On March 29, 2016, NYSE MKT LLC (“Exchange” or “NYSE MKT”) filed with the Securities and Exchange Commission (“Commission”), pursuant to Section 19(b)(1) of the Securities Exchange Act of 1934 (“Act”) and Rule 19b-4 thereunder, a proposed rule change to amend the Eighth Amended and Restated Operating Agreement of the Exchange (“Operating Agreement”). The proposed rule change was published for comment in the Federal Register on April 12, 2016. The Commission received no comments in response to the Notice. On May 19, 2016, the Exchange filed Amendment No. 1 to the proposal. This order approves the proposed rule change, as modified by Amendment No. 1 thereto.

17 CFR 240.19b-4.

Securities Exchange Act Release No. 77536 (April 6, 2016), 81 FR 21636 (“Notice”).

Amendment No. 1 is a technical amendment to retain the initial reference to “DCRC Candidates” in Section 2.03(a)(iii) of the Operating Agreement rather than to delete it. Because Amendment No. 1 to the proposed rule change does not materially alter the substance of the proposed rule change or raise unique or novel regulatory issues, Amendment No. 1 is not subject to notice and comment.

II. Description of the Proposal

The Exchange proposes to amend the Operating Agreement to (1) change the process for nominating non-affiliated directors; (2) remove a reference to an obsolete category of member; and (3) add references to Designated Market Makers (“DMMs”).

A. Process for Nominating Non-Affiliated Directors

Pursuant to the Operating Agreement, at least 20 percent of the Exchange's Board of Directors (“Board”) is made up of “Non-Affiliated Directors” (commonly referred to as “fair representation directors”). Pursuant to Section 2.03(a) of the Operating Agreement, the nominating and governance committee (“NGC”) of the board of directors of ICE, the indirect parent of the Exchange, nominates the candidates for Non-Affiliated Directors, who are then elected by NYSE Group, Inc. (“NYSE Group”) as the sole member of the Exchange. The Exchange proposes to amend Section 2.03(a) to have the Director Candidate Recommendation Committee (“DCRC”) of the Exchange assume the role currently played by the ICE NGC and to make a conforming change to Section 2.03(h)(i). In addition, if the Exchange's Member Organizations endorse a Petition Candidate for Non-Affiliated Director pursuant to Section 2.03(a)(iv) of the Operating Agreement, the ICE NGC makes the determination of whether the person is eligible. The Exchange proposes to amend Section 2.03(a)(iv) to have the Exchange make such determination instead of the ICE NGC.

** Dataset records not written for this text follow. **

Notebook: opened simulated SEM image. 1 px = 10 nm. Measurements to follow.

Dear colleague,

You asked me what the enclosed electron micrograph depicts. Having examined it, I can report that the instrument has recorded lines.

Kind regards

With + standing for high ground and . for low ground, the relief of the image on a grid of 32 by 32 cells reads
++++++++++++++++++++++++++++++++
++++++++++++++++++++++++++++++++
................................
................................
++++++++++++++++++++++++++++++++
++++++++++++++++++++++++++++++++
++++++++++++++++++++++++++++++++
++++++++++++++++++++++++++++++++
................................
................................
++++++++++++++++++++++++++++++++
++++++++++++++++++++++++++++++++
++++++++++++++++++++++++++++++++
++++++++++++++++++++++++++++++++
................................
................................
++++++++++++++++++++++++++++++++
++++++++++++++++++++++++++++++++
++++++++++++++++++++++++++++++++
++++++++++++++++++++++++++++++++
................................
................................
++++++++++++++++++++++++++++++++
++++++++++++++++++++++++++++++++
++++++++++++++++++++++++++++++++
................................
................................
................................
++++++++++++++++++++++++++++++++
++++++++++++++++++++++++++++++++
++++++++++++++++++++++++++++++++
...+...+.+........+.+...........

Pursuant to Section 2.03(a) of the Operating Agreement, Non-Affiliated Directors are persons who are not members of the Board of Directors of Intercontinental Exchange, Inc. (“ICE”). A person may not be a Non-Affiliated Director unless he or she is free of any statutory disqualification, as defined in Section 3(a)(39) of the Act, 15 U.S.C. 78c(a)(39), Non-Affiliated Directors need not be independent.

See Section 2.03(a)(iv) of the Operating Agreement.

Pursuant to Section 2.02 of the Operating Agreement, “Member Organizations” refers to members and member organizations, as defined in NYSE MKT Rules 18 and 24, respectively.

Currently, the nomination by the ICE NGC is the final step in the process for electing a Non-Affiliated Director. First, the DCRC recommends a candidate, whose name then is announced to the Member Organizations. The Member Organizations may propose alternate candidates by petition. If there are no Petition Candidates, the DCRC recommends its candidate to the ICE NGC. If Petition Candidates are proposed, the ICE NGC makes the determination of whether the candidates are eligible, and then all of the eligible candidates are submitted to the Member Organizations for a vote. The DCRC recommends to the ICE NGC the candidate receiving the highest number of votes. The ICE NGC is obligated to designate the DCRC-recommended candidate as the nominee, and NYSE Group is obligated to elect him or her as a Non-Affiliated Director.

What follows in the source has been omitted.